The world's first folding wheels can be collapsed to take up about half the space so they're easier for wheelchair users to store and transport.
Initially designed for bicycles, the Morph folding wheel by Vitamins Design measures 60 centimetres across and has a volume of 22 litres. When folded down, the 3.4 kilogram wheel measures 80 centimetres by 32 centimetres and has a volume of only 12 litres.
"The glass-filled nylon material that the Morph Wheels are made from is a composite that allows them to be incredibly tough and strong, without becoming prohibitively heavy or expensive," said designer Duncan Fitzsimons, who first started working on the concept while studying at the Royal College of Art in London.
"The material gives elements of the stiffness and strength that you would get from a composite such as carbon fibre, combined with the robustness and lower cost that you would get from a plastic part."
The wheel was developed to fit with an industry standard quick-release wheel axle and also uses the same solid rubber tyres as most other wheelchairs. "This is great, because it means that if someone wants to change their tyres or replace them after the tread starts to wear, they can go to their local supplier to get it done," he added.
The folding wheel was recently shortlisted as one of the Design Museum's Designs of the Year alongside a library in south London, a stool shaped by magnets and a new website for the UK government, among many others – see the full Designs of the Year 2013 shortlist.

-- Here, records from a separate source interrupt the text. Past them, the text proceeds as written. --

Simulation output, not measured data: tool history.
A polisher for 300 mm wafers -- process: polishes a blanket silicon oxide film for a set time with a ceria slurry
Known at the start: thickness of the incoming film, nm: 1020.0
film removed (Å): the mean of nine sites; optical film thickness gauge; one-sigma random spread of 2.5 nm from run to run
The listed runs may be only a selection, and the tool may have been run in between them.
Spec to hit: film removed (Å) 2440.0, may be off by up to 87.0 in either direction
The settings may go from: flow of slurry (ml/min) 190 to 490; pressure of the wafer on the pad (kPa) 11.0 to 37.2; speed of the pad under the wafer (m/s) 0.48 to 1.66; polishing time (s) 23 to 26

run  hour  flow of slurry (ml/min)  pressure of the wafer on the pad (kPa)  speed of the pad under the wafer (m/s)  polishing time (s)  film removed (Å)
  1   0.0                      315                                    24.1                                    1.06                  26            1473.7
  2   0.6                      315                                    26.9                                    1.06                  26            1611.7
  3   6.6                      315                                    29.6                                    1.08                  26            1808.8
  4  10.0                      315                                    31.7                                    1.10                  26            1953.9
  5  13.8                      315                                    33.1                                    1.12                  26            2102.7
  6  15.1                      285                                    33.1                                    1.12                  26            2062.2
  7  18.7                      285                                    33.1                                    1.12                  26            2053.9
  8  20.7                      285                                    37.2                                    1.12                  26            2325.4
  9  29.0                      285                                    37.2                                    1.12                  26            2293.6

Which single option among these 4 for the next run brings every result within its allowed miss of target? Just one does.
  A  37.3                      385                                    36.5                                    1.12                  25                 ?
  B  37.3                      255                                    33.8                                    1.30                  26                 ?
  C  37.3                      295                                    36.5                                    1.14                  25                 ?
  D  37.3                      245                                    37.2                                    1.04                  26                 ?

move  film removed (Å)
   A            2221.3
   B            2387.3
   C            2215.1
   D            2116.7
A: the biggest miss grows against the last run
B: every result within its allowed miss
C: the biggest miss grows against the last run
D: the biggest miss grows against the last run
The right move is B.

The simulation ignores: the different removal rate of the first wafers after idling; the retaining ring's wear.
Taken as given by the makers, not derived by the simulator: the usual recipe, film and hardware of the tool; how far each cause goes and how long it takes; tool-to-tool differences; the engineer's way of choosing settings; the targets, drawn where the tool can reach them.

The category winners and overall winner will be announced next month. All nominated entries will be on display at the museum until 7 July as part of the Designs of the Year exhibition, which includes one controversial nominee presenting 3D-printed copies of two of the other finalists' work.
Above: three prototypes pictured next to the final design
We previously featured a bespoke racing wheelchair used by Paralympic athletes and a concept for an airline seat with a detachable wheelchair.
Photographs are by Colin Ross.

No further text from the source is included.